Q: In recent weeks I have been called upon to speak about both Christian non-violence and about the Islamic world in which I have spent time and the Islamic world-view. I have experienced serious hostility from some members of audiences. I work very hard to remain very centered and peaceful and gentle in my responses. But it is costly, costly. Have you ever experienced this in your work? Have you tips on how to manage it? I am wondering if it would be better for me (and for those who are led to respond in anger and hostility) simply to refuse invitations that might lead to the release of further negative energy of this sort. Advice? — Bonnie Thurston, West Virginia

A: This is a difficult and moving question. It seems to me that it is now more necessary than ever for religiously committed people to move forward into the realm of politics so as to promote peace and justice, restraint rather than emotional responses, and understanding rather than prejudice. Doing this, however, as the questioner points out, is very difficult and challenges us to the core. After all, we are used to dealing with peaceful nice people in holy and quiet situations! Not so easy to step into the teeth of controversy. But we have to do it.

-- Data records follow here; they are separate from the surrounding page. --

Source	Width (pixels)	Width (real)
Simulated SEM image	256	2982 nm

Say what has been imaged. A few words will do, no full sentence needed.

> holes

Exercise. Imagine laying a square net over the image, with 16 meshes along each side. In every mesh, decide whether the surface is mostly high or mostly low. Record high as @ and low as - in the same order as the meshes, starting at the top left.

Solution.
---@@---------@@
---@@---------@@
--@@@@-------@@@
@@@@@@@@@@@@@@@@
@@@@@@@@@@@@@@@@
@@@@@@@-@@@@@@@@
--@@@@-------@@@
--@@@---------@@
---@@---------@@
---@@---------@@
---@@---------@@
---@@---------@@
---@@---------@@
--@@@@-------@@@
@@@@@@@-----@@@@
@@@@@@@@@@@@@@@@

You have to make yourself – your body, your mind, your heart – very large and absorbent. You have to be able to feel how you react to criticism and other people’s emotions and you have to train yourself (as much as possible) not to speak and act out of that feeling but simply to feel it, slow down, calm youself, and respond from your center.

What I do at times like this is go much more slowly and carefully with everything, especially speaking. I pay closer attention to my body and breath — to my walking, standing, and all my gestures. I return over and over again to the feeling in my heart of kindness and warmth and to the realization that people are naturally agitated and angry in hard times; they can’t help it. If I am attacked I do not see myself as being attacked. I see wounded people facing me. If I have to defend myself I do so in this spirit. I also realize that I have to defend myself far less than I think I do. I take much more care with my own practice. More prayer and more meditation.

If you want to promote peace you have to be peace.